Friday 19 August 2011

Snape Proms - Louis Lortie's Spellbinding Liszt

It can be difficult in August, with both the Edinburgh International Festival and the BBC Proms in full swing, to notice that other festivals are available. Fortunately my parents live in Suffolk and drew my attention to the Snape Proms. In this series one concert stood out: Louis Lortie performing Liszt's complete Annees de Pelerinage. I have always found Liszt intriguing when I've heard his work, but he isn't very frequently performed in recital. Unfortunately I'd already pretty much committed myself to being in Edinburgh for most of August, but I decided to make a slightly mad trip down to Suffolk for two nights just for this concert. When it came to heading off on Wednesday I wondered if it was really worth doing. It turned out to be one of those extraordinary evenings of live performance where you just sit in total wonder.
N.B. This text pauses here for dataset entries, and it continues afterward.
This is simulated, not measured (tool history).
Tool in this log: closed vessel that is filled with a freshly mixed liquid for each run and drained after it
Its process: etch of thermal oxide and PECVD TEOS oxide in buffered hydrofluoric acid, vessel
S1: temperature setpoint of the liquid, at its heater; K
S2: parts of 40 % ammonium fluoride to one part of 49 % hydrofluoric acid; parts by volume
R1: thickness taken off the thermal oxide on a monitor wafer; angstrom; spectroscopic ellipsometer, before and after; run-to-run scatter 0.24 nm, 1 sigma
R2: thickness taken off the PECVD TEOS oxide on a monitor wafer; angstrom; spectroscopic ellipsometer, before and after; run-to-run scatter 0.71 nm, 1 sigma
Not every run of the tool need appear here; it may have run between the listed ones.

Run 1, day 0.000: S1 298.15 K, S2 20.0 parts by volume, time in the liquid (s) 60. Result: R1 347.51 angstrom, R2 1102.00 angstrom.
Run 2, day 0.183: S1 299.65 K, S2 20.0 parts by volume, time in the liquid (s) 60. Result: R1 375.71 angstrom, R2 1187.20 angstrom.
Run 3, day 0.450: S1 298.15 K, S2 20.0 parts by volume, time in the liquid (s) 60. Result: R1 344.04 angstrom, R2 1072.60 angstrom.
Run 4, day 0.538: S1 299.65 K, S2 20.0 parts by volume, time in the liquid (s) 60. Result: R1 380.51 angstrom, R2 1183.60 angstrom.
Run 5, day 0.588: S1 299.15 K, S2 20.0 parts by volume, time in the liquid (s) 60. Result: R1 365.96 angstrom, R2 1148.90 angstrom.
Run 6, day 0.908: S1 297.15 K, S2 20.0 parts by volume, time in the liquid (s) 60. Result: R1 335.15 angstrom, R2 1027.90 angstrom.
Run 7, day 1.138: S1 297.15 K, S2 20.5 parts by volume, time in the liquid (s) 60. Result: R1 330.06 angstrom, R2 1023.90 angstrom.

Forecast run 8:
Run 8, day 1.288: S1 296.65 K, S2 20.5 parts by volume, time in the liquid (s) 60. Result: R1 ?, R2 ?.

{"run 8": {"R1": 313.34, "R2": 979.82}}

Louis Lortie's performance was an utter tour de force. To perform this work complete (which I suspect even Liszt cannot have done since he had retired from live performance by the time he wrote the pieces in the Third Year) requires enormous stamina. This is about two hours and forty minutes of music that demands rock solid technique, poetic feeling for Liszt's various moods, real dynamic range (one hears such pianissimos against such triple fortes very very seldom brought off in performance) and a sense of shaping. There is nowhere for the performer to hide, and the end is just as demanding as the beginning. Lortie brought it off perfectly, whether quietly introspective or with fingers flying at unbelievable speed across the keyboard.

He also made a compelling case for Liszt the composer. I have read criticisms that much of Liszt's music is rather empty, virtuoso stuff. You do have to be a virtuoso to perform these pieces but there's so much more to them than that in mood, variety, and musical interest. Lortie also absolutely brought that across from the incredible demands of Orage in year one, to the strange haunted Angelus! Priere aux anges gardiens which opens year three. Is there another funeral march anywhere that sounds quite so biting and savage as the Marche Funebre? Particularly striking too was Lortie's performance of Canzonetta del Santa Rosa. This playful little interlude comes in the middle of the heavyweight movements of year two, and Lortie switched moods absolutely convincingly.

This was one of those evenings of live performance which it was a privilege to have attended. The only sad things were the empty seats at the Snape Maltings and the failure of the BBC to notice that this one-off concert was going on. I suspect, if they even looked at the listings in the planning department, they probably thought that as Lortie has recorded it there was no need to broadcast a live performance. But there is something about a live performance of something as technically challenging as this which the recorded CD, where numbers can be retaken, will not reflect. The BBC and those conservative members of the local classical music fraternity for whom even Liszt is a bridge too far missed a trick last night. This was a truly special evening.